Miles v. Miles

Mr. Justice Sears

delivered the opinion of the court.

Two questions were submitted to the trial court, viz.: First, as to whether appellant was entitled to a decree of divorce upon his original bill of complaint and the evidence; and, second, as to whether appellee was entitled to a decree providing for her separate maintenance, upon her cross-bill and the evidence.

The learned chancellor of the Circuit Court found for the appellee upon each of these issues. One of these findings, viz., that the evidence failed to sustain the appellant’s original bill, we are not called to review, for the appellant’s counsel state in reply brief as follows:

“ As to the prayer for divorce on behalf of appellant, it is neither insisted upon now, nor desired, and he wishes to withdraw all suggestions in relation thereto.”

There remains, therefore, only to be considered the one question as to whether the evidence warrants the conclusion of the chancellor that appellee was entitled to the relief prayed by her cross-bill.

The evidence discloses that the litigants have lived unhappily for many years. There is evidence which tends to establish that appellant struck his wife, appellee, with his fist, within a period of two years preceding the suit; that he struck her with a leather strap within some six or seven months preceding the suit; that about the same time he threw a tea-pot at her; that he had repeatedly called her by offensive names; and that he had cut off her supply of funds for her living expenses. If the chancellor credited this evidence, he might properly have found the material allegations of the cross-bill were established and that appellee was entitled to the relief prayed. It would extend, this opinion to unreasonable length to canvass all this testimony. It is enough to say that after a careful examination and consideration of it all, we are not prepared to hold that the finding of the learned chancellor is manifestly against the weight of the evidence.
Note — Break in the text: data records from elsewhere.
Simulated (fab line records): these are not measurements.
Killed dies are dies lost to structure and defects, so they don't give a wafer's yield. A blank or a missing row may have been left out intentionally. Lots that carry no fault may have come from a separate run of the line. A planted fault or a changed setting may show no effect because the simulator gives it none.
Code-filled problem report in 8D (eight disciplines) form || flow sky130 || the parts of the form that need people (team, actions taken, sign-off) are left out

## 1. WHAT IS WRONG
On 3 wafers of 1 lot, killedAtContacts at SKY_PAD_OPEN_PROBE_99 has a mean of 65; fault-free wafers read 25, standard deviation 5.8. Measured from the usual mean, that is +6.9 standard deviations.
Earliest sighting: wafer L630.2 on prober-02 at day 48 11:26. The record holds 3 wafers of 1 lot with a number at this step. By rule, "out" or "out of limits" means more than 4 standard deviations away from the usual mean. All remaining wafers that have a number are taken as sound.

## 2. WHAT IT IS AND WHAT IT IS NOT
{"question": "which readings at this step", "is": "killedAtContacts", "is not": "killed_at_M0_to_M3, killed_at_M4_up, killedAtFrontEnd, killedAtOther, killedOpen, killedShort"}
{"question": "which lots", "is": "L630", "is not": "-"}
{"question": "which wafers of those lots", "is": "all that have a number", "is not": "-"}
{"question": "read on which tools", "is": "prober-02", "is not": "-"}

It is contended by the learned counsel for appellant that the cross-bill is insufficient in its allegations to warrant the relief granted by the decree. It is urged in this behalf that the cross-bill does not specifically allege that appellee was then living separate and apart from appellant, her husband. But the cross-bill, while it does not allege in precise terms that appellee was living separate and apart from her husband and through no fault on her part, does, nevertheless, by specific allegations of fact, set up in effect precisely that condition. It alleges acts of cruelty; that by reason of the same it was unsafe for appellee to live with appellant; that on July 15,1899, she left him; and that he failed to provide for her support. It is also alleged that appellee, the cross-complainant, had faithfully discharged all her duties as the wife of appellant. We are of opinion that these several allegations, when taken together, do in effect constitute the charge required by the statute, viz., that she was, when the cross-bill was exhibited, living separate and apart from her husband without her fault.

If the allegations are to be considered informal in this behalf, yet appellant failed to question them by a demurrer to the cross-bill, but joined issue upon them. He ought not now to be heard for the first time to question the allegations as to their formality, if they are, in substance, sufficient. Kuchenbeiser v. Beckert, 41 Ill. 172; McCloskey v. McCormick, 44 Ill. 336; Gage v. Webb, 141 Ill. 533; Campbell v. Potter, 147 Ill. 576.

It is also urged by the learned counsel for appellant that appellee had condoned.any offense committed by appellant. We are of opinion that the evidence fails to establish any such condonation. Condonation is not so readily inferred from acts, and applied as a bar, in the case of a wife, as it is against a husband. Duberstein v. Duberstein, 171 Ill. 133.

Moreover, after appellant and appellee were living apart, appellee went to the apartments of appellant and undertook to help prepare a meal for him. Appellant returning and finding her thus occupied, said, “ Now, what are you doing up here? You ran away from here once, now why don’t you stay away ? ” This occurrence is admitted by appellant. We think it apparent that there was no disposition upon the part of appellant to accept a reconciliation. After trial had progressed nearly to a conclusion, appellant, through his lawyer, wrote a letter to appellee offering to support her. The court was hot bound to view this offer as sincere oras presenting any obstacle to a decree upon the evidence already heard. Johnson v. Johnson, 125 Ill. 510; Wilson v. Wilson, 67 Ill. App. 522.

It is also complained that the amount awarded by the court as alimony and solicitor’s fees is excessive. Appellant is receiving a salary of $175 per month and owns a lot with improvements thereon. The court allowed appellee the use of the building, and decreed the payment of $30 per month in money for appellee’s support, and the sum of $225 as solicitor’s fees. This left appellant with $140 per month of his salary for his own use and the support of a son, and also the use of a cottage from which he is receiving a rental of $12 per month. Two daughters of appellant and appellee reside with appellee. We are not prepared to bold that the allowance is excessive. The court had opportunity to observe the services rendered by the solicitor for appellee. The other allowance is not unreasonable in view of the circumstances of the parties. The decree is affirmed.